Wednesday 2 May 2012

Repainting the dining room and good and bad movies

Well I finished off the living room and straight way I had the erge to paint the dining room, the two rooms are joined by some nice windowed French doors so we normally keep them the same colour. This was a nice bonus since I still had half a tub of the warm beige colour and a full tub of the soft sand colour left.

I whizzed around this room, it only took me about 5 hours to finish the whole thing, minus the small patches I missed. The one annoying thing about the darker colour I chose, when it's wet it near identical to the existing colour on the wall so it makes it rather hard to see in lower light where I've missed until it dries.





Now for some film talk

First up the Hunger Games it's based on the book by of the same name by Suzanne Collins. I've only read the first book (although know my fair share of spoilers from the other two books). Before I begin I'll say where I stand on the book, I only read the book after I saw trailers for the film. I really enjoyed the book and got through it within a couple of nights, it was by no means perfect but I'm glad the book seemed to make a point of Katniss not lusting after the two male roles rather that she had strong opinions against it.

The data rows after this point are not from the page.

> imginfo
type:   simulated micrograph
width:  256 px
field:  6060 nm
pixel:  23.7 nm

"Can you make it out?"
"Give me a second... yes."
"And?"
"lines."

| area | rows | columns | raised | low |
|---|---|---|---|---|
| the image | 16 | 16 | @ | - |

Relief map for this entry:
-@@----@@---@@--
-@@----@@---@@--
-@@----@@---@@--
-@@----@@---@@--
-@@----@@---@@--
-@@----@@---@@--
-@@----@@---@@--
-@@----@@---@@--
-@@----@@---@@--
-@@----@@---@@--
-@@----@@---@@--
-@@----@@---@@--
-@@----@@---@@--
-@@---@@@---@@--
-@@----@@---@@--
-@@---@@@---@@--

The film however I thought was poor, I can wrap up my views on the film by saying. You have to watch the film as a book companion not as a film adaptation.
(Spolier ahead. Highlight the colours blocks if you want to read them
I'm happy to accept the deaths have to softened due to age rating they where aiming for, and Haymitch's heavy drinking was toned down out for the same reason (although I kinda was hoping they would have left him falling off stage in but that proberly would have added too much humor to the serious part in the story.


Yep, things have to be changed to for the film or cut out completely. How close to dying Peeta is, where the pin came from ect.  


But to me there was two things the film just glossed over, and they aren't small issues, and I think not really delving into them hurts the film. 1) How awful life is in District 12, if Katniss and Gale don't go out hunting illegally, there is a very real chance of them and their families starving. That's the reason Gale's name has been put in 42 times, they are so desperate for food they will take the meagre rations the extra entries award even though the worst case scenario for that is so grim. 2) How brutal the Capitol is. Yeah the games itself are cruel, but you know only for those 24 unlucky ones. Not if caught with a weapon, found outside in the woods, hunting illegally, trading illegally, running away from the capitol the best you can hope for is a fast execution at worst, having your tongue cut out and becoming a slave for the rest of your days.

In the end I kept going back to the thought, I only know this because I read the book. And I'm sorry but that is not how it should be, I didn't need to read LoTR or Harry Potter to understand what was happening in the film, the film explains it.

The one thing I will happily admit I liked was the scenes involving the game master since in the book (written in first person) we never see what's going on with him and it did give me a real scene of how in control of the game arena the capitol really is (it seriously had a whole Truman show vibe going on with that)

Now for the good one.


It's been many years in the making, all the way back in 2005 when the idea for a host of superhero origin stories (Iron man, Hulk, Thor, Captain America) culminating in a movie that bought them all together was announced. Since then each of these films had hints, teasers as to what would follow.

I was hoping the film would be good, equalling the films that came before it.... It blew them away, it pushes the bar of the super hero genre up a good few notches. There is tons of action, personality clashes from the team, some ace one liners in there which has the whole audience laughing, interestingly enough even though it was the action that drew me and I thought would be the focus, its the parts which reflect they characters humanity which I enjoyed the most.

On a side note, even though the Hulk (not Bruce Banner) is semi reduced to comic relief, I think they got him so right this time around. Despite me sleeping though the last two hulk films, if they ever make another Hulk film with Mark Ruffalo in it and done in a similar way as they have done with this film I'll be getting a ticket.